An Iron Age fort on the edge of a seaside cliff offers a glimpse into an ancient, mystical world.
Inishmore’s stunning karst landscape is made all the more ethereal thanks to the ruins of an Iron Age fort perched on a seaside cliff.
Known as Dún Aonghasa, archaeologists have long studied the sprawling fort’s remnants, located 100 meters above the crashing waves of the North Atlantic, and for just as long they have come up with little distinct evidence pointing to when, precisely, the structure was created.
All sorts of magnificent stories have been handed down over the years of explorers, researchers, or artists’ first reactions to Dún Aonghasa. Perhaps the most charming of all is that of noted antiquarian John O’Donovan who, upon reaching the magical fort in 1839, was so overcome with emotion that he, “shouted with delight, and after launching his umbrella a marvelous height into the air, threw himself on the ground, and shouted again and again.”
Over the years, teams of specialists have surmised that the fort’s first, most basic iteration likely appeared around 1100 BCE when the earliest settlers amassed large amounts of debris against the site’s large boulders. Over the course of centuries, the fort slowly grew into today’s recognizable D-shape formation, featuring concentric walls of defenses stretching as far as the eye can see, as well as a field of upright rocks planted as a systematic deterrent (known as a “cheval de frise”).

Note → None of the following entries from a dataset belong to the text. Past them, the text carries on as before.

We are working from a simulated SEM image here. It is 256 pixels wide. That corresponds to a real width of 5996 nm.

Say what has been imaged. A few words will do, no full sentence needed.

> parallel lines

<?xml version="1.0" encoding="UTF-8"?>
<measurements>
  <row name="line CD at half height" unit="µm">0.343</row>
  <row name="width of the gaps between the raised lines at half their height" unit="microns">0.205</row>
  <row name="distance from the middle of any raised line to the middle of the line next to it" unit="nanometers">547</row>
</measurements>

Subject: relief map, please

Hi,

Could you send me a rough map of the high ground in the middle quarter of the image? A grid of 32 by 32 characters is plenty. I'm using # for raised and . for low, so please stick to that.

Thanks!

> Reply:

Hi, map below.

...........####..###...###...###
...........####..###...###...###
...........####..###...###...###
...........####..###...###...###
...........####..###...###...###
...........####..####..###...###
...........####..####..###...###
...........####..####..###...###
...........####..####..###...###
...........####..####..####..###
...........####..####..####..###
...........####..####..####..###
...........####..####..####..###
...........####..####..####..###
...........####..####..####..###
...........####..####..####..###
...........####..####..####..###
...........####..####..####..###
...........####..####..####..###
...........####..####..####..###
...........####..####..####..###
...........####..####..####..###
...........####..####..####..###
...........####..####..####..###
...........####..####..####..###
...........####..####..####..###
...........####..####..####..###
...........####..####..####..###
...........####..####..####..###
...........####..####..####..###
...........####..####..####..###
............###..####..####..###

Working together, teams of specialists have restored the fort in several spots to what is thought to closely resemble its original appearance, including a six-meter-tall battlement. The restored areas are easily discernible from the rest of the archeological site due to their mortared construction. Just around the proverbial corner from Dún Aonghasa is an unrelated Neolithic tomb, along with a thatched cottage and a reconstructed poteen distillery depicting the ancient cultural heritage of the area’s first inhabitants, whose traces can be still be found in modern-day Ireland.
Everything – both new and old – is open to exploration. Equally of benefit to curious minds and the site as it is a detriment to daydreamers is the fact that very few safety precautions have been added to Dún Aonghasa, meaning visitors can walk or fall right off the aforementioned cliff, if lost in thought, or simply clumsy.
Know Before You Go
There are regular ferries to Inishmore (Inis Mór) from Rossaveal near Galway (takes about 40 minutes), and from Doolin (~40 minutes). From the harbor on Inishmore, you can either take a taxi, walk or rent a bike. There is a small museum at the bottom of Dun Aonghasa where you will have to get your tickets. The hike up to the actual ruins will take you about 10 minutes but isn't very strenuous. As the weather on Inishmore is quite unstable, it is advised to bring a raincoat or a poncho along. Waterproof shoes might be a good addition as well. There is is a little café right next to the museum, so you don't really need to bring drinks or snacks. Be aware that there is no railing around Dún Aonghasa, so if you suffer from vertigo you really should stay well off the edge (a sheer cliff of around 300 ft).